WiMUN XI

On Sunday 30 June, delegates from AGGS, representing the states of Poland and the Philippines, made their way over to Withington Girls’ School in order to enjoy a ‘fruitful’ debate at WiMUN XI, the 11th Model UN conference at Withington.

As ambassador for Poland, I obviously had planned for this day months in advance, with well-written and witty acronyms at hand (WARISNOTWARSAWME) and a very bold fashion statement which involved wearing 2 different coloured shoes on each foot. Excited for the day, delegates engaged in (hopefully) friendly table tennis matches before gathering at the opening ceremony before going to their respective committees.

In Security Council, debate was as lively as usual, with the P5 being enemies of the UN as usual. I made an unpopular policy statement to begin with, for describing myself as “buzzin” to attend a “lit” debate, which almost got me evicted before caucus even started. During the course of the debate, we watched in horror as the Economic and Social committee rolled in a giant model of an outdated £1 coin accompanied by an even larger euro symbol – which perhaps was a metaphor for the current state of affairs between the UK and the EU. The Security Council debated my resolution on reforming the Responsibility to Protect, which notably had a clause suggesting the creation of a Security Council group chat to speed up response to atrocity crimes via the communication of emoji. However, Russia (who had been threatening to invade Poland for the whole conference) vetoed it so it didn’t pass. When it came to joke awards, I of course won the most important awards of the conference of “best-dressed” and “best shoes” – turns out my odd choice of footwear was a hit!

WiMUN XI also had a special new committee, called “Historical Council” which imitated Churchill’s War Cabinet with delegates representing people in the cabinet and debating as if it were post-1945, addressing issues such as the Soviet Union and the national healthcare. Our delegate was no longer one representing Poland, but instead represented Richard Casey of Australia, however when asked how the debate was she responded with “dead” – this can be taken both literally and metaphorically. The representative of Richard Casey managed to win “best-looking” and “best shoes” as well as a rather questionable “best couple” with another much-loved delegate.

In Environment, our delegate also had an interesting time by merging with the Netherlands and Ukraine to create “NethPolKraine” relating some rather controversial views on the issues at hand. This year’s conference encouraged everyone to bring reusable bottles to drink from to improve the environment, however the delegate must admit she witnessed a few rogue single-use plastics – no doubt from climate-change deniers such as the USA.

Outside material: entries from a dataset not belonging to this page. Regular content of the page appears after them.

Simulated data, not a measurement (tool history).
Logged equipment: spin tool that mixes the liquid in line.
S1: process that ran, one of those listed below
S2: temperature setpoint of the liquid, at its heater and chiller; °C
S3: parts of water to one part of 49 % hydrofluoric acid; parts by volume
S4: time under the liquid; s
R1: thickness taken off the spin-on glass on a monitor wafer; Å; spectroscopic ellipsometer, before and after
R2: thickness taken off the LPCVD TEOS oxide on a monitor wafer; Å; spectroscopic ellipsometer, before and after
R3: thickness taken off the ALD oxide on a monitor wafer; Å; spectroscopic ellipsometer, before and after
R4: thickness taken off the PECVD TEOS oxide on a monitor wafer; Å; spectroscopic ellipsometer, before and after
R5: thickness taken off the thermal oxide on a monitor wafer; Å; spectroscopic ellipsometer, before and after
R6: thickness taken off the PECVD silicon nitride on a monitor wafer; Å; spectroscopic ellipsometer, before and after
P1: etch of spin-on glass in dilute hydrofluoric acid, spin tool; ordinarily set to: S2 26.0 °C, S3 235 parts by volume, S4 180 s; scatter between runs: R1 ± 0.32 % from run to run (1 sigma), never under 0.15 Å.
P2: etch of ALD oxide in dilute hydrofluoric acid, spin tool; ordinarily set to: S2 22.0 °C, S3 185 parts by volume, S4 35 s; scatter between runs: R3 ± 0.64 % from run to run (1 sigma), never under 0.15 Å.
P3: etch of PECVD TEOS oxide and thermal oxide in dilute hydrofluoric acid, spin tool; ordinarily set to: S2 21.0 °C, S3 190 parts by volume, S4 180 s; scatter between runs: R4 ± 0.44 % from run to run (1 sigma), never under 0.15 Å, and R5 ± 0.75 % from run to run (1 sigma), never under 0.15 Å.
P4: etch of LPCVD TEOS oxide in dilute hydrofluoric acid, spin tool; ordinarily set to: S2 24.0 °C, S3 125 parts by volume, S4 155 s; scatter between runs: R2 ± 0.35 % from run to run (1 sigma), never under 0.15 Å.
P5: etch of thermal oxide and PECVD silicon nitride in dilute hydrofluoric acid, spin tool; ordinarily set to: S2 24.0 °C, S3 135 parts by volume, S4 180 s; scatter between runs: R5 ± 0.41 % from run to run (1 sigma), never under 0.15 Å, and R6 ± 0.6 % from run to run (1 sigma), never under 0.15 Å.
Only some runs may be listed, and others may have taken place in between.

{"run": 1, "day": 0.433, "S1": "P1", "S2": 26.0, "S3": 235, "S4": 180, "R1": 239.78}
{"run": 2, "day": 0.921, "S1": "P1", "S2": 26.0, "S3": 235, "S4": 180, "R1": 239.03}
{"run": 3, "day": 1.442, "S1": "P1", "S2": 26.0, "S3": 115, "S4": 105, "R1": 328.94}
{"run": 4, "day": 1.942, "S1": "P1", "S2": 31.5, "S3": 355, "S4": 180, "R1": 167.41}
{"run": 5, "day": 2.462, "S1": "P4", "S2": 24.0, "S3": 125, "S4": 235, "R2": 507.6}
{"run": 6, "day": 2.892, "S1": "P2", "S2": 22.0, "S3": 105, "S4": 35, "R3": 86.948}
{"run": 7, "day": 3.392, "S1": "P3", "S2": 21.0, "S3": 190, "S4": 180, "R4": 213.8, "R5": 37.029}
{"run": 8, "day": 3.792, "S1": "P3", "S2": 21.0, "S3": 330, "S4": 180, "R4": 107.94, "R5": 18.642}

EcoSoc and Political had a fun time in joint committee dancing to Rasputin instead of debating the most captivating and realistic issue of a potential for a shared currency.

In Human Rights, our delegate representing the Philippines made a big impact not only with her fantastic debate, but her newly dip-dyed bright pink hair. Needless to say, she won “best hair”. Our delegates of Poland and Philippines merged with Israel, USA, Turkey and Australia too to create the new country of “PIPUTA”. The delegate notes that merging countries seems to be somewhat of a new trend at conferences. Our delegate of Poland also won “most likely to go to prison” and whilst we want to say that we’re surprised, we’re really not.

After committee and joint committee sessions, we came together for the closing ceremony and the announcements of the real awards. Our school were delighted to receive many awards, as follows:

  • Sanaa K (Philippines, Human Rights) – Highly Commended
  • Lauren F (Philippines, Human Rights Council) – Special Mention
  • Gowri A (Philippines – Special Commission on South-East Asia) – Commended
  • Eva E (Phillippines – Political) – Special Mention
  • Safa A (Poland, Security Council) – Special Mention
  • Ishita A (Poland [Richard Casey], Historical Council) – Special Mention
  • Hedye G (Poland, Human Rights) – Commended
  • Saffiyah K (Poland, Political) – Commended
  • Hania S (Poland, World Health Organisation) – Commended
  • Katie Y (Poland, Environment) – Outstanding
  • Katie Y (Poland, Joint Committee Environment and Youth) – Outstanding

We were incredibly proud of these achievements, especially Katie’s double Outstanding win. However, Katie had to leave early and I had to have the awkward experience of collecting her award and explaining to the whole conference that she had left. WiMUN XI was such a good experience with many awards won, fantastic debate, with all 3 of our first-timers enjoying it and speaking, and we thought we had finished the conference on a good note, but just had to wait for the delegation awards to be announced.

We sat through the awarding for commended and highly commended delegations, itching to take an MUN picture and head home, after the announcement of the overall winners with Outstanding Delegation, so many of us were barely listening until they announced that Poland won!

It was a shock for all of us, as it is the first time in the history of MUN that we have ever won Outstanding Delegation. Delighted, we all came down to collect our award and take a photo. This award was most special because it was our most loved advisor, Miss Mitchell’s, last conference with us. She was the one who started MUN at our school, and we were able to win this award as a thank you for all the help she has given us, and we wish her the best of luck setting up Model UN at her new school to further share the joys of the institution as she has done so here.

Whilst it’s regretful to see her go, we welcome next year full of conferences to enjoy with Mr Humphrys who also attended WIMUN XI with us. Thank you for everything and see you next year for even more ‘fruitful’ debate!